Revision as of 22:54, 7 February 2013

Regular expression in Python

A great introduction can be found here http://docs.python.org/2/howto/regex.html#regex-howto

In a nutshell re tries to match certain pattern within a string

pattern

compile a pattern

import re #import regular expression module
p = re.compile('This is'); #define the pattern you are looking for
p.findall('This is something great. No! This is actually shit!') #look for all occurences
Out[35]: ['This is', 'This is']
# but this quite literal, not really taking advantage of regexp power
# for that we can introduce metacharacters . ^ $ * + ? { } [ ] \ | ( )

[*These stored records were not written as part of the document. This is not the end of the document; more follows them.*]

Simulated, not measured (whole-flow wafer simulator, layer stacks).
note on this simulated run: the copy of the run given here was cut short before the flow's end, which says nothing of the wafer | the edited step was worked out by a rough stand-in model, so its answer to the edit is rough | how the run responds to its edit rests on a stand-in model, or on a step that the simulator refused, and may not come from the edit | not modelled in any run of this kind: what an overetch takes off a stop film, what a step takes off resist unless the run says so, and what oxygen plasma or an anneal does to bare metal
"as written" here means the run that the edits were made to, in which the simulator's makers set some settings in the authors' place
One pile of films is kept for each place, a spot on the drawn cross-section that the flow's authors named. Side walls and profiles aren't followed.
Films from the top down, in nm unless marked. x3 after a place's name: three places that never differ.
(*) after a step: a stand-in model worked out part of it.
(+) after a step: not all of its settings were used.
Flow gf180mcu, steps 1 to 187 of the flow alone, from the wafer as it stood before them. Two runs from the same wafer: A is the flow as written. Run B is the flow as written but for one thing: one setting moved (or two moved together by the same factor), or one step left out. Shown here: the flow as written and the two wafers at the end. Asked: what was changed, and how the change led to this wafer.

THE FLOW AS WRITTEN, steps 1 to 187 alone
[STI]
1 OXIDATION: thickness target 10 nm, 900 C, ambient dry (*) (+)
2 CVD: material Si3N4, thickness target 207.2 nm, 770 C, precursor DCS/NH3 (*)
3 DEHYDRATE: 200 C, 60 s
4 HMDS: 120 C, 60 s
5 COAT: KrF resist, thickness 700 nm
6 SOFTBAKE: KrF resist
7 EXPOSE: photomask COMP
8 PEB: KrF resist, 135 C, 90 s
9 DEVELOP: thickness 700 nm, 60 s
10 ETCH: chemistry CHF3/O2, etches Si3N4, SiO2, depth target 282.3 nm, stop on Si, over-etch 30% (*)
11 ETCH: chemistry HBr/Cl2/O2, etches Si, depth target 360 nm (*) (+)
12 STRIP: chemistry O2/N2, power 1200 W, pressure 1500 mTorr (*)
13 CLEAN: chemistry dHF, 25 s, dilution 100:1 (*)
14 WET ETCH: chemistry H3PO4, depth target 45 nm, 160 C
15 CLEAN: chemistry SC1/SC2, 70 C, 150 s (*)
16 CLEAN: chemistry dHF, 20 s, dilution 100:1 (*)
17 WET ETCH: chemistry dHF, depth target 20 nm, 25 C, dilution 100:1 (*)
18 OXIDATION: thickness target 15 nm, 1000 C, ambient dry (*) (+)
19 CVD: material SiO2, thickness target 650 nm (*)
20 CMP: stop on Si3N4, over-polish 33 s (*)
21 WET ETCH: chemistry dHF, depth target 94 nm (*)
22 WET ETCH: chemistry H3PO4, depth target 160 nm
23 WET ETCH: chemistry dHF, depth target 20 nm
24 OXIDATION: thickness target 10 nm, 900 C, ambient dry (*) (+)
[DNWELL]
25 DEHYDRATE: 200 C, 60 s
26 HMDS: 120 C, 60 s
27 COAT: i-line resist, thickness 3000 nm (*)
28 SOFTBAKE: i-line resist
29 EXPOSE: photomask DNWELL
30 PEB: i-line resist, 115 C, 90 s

#lets go through them individually
# [] - character class - which a set of characters inside the []
p = re.compile(r'[is]'); 
p.findall('This is something great. No! This is actually shit!')
Out[37]: ['i', 's', 'i', 's', 's', 'i', 'i', 's', 'i', 's', 's', 'i'] #matched all the i and s characters 

#we can also use character class with ranges inside
p = re.compile(r'[a-d]'); # match all the characters in the range from a to d
p.findall('This is something great. No! This is actually shit!') 
Out[40]: ['a', 'a', 'c', 'a']

#or numbers
p = re.compile(r'[0-5]'); 
p.findall('Th1s i5 s6methin9 9reat. N0! Th15 is actua117 5h17!')
Out[41]: ['1', '5', '0', '1', '5', '1', '1', '5', '1']

#or combine it with the not/exclude ^ metacharacter
p = re.compile(r'[^a-z]'); p.findall('This is something great. No! This is actually shit!') #match everything besides lowercase letter from a to z
Out[45]: ['T', ' ', ' ', ' ', '.', ' ', 'N', '!', ' ', 'T', ' ', ' ', ' ', '!']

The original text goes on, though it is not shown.